This is the blessed “surcease of sorrow” of which the crowded life of the modern city knows nothing: but, as the practical Roman indicates, it will not support life of its own mere motion. Cf. Dr. Johnson’s picture of Shenstone: “He began from this time to entangle his walks and to wind his waters: which he did with such judgment and such fancy as made his little domain the envy of the great and the admiration of the skillful. His house was mean, and he did not improve it: his care was of his grounds…. In time his expences brought clamours about him, that overpowered the lambs’ bleat and the linnets’ song; and his groves were haunted by beings very different from fawns and fairies.”

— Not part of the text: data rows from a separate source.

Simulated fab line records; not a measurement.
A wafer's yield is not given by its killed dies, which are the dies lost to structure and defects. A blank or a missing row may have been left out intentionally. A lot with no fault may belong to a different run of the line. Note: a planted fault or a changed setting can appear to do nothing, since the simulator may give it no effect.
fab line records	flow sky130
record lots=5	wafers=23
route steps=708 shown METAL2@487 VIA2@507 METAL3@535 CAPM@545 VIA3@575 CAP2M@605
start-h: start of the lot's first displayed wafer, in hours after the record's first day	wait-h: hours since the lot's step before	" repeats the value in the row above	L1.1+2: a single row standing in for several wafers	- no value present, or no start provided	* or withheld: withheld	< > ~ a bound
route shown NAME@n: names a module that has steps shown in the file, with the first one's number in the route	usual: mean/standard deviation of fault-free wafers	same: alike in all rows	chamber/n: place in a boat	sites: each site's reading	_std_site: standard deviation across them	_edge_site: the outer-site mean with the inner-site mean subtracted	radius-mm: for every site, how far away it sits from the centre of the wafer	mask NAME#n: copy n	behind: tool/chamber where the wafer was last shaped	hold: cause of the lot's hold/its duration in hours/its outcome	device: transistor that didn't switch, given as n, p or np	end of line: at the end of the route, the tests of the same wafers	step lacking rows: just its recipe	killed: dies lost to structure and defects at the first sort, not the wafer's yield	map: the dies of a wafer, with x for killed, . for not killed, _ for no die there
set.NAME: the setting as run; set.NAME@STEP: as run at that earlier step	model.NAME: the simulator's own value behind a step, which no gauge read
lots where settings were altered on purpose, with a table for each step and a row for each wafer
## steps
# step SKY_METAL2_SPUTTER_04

18 Walter of Henley, in thirteenth century England, drove home a shrewd comment on the country gentleman who farms without keeping accounts and thinks he is engaged in a profitable industry. “You know surely,” he says, “that an acre sown with wheat takes three ploughings, except lands which are sown yearly, and that one with another each ploughing is worth six pence, and harrowing a penny, and on the acre it is necessary to sow at least two bushels. Now two bushels at Michaelmas are worth at least twelve pence, and weeding a half penny and reaping five pence, and carrying in August a penny: the straw will pay for the threshing. At three times your sowing you ought to have six bushels, worth three shillings; and the cost amounts to three shillings and three half pence, and the ground is yours and not reckoned.”
Of Walter of Henley little is known, but it is conjectured that he was the bailiff of the manors near Henley which belonged to the Abbey of Canterbury. His curious and valuable Dite de Hosebondrie, which is as original in its way as Cato’s treatise, being entirely free from mere literary tradition, is now available to the modern reader in a translation, from the original barbarous English law French, by Elizabeth Lamond, made for the Royal Historical Society in 1890.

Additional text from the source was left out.